Well as Ive stated, I am in college. After ten years I am finally able to go back. Ive got a lot on my plate though!! Back in 2000 when I dropped out, my grades weren't so good. Now I'm paying for it. I have to take Math 113 again. College Algebra. Yeah, I barely remember how to work a simple equation much less all this other crap they expect me to know. Now, I have to make at least a C in this class. If not, I will no longer be able to be a part of the nursing program. Nursing is my dream and I feel like its not fair for a math class to keep me from it. But such is life. Nothing is fair right?

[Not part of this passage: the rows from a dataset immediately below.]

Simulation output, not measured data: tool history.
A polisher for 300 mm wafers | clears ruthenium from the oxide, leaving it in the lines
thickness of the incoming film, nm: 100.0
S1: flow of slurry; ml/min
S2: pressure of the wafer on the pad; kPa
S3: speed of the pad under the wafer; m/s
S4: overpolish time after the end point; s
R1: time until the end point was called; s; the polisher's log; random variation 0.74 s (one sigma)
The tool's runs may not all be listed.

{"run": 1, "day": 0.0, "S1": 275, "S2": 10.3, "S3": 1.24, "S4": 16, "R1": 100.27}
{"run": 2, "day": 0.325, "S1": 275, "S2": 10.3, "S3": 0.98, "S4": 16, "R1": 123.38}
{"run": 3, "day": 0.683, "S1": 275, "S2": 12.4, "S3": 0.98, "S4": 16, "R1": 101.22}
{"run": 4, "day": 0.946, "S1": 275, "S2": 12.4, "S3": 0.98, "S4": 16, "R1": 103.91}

So a friend of mine who was a math major and who has graduated and who loves to do math (is she crazy??) has decided to take me on. She is an absolute blessing to me. She is charging me almost nothing because she wants me to pass, and she knows that my finances are well...barely there. So we've been working together and after a 5 hour session the day before my first test, i felt really good about it. Which is amazing because I'm absolutely horrible at math. She literally explains things to me as if I'm a child. Well, I went to take my test Sunday, feeling great about it, that is until I pressed submit and saw that I missed 7 out of 20, which gave me about a 65%. I cried all the way home. I felt like a failure and I knew I let my tutor down.
I sent her a text and told her of the grim news. She told me don't give up. So, I'm not going to. I'm going to conquer this Math113. I have to.
THANK YOU KRISTIE!! I'M GONNA MAKE YOU PROUD!!!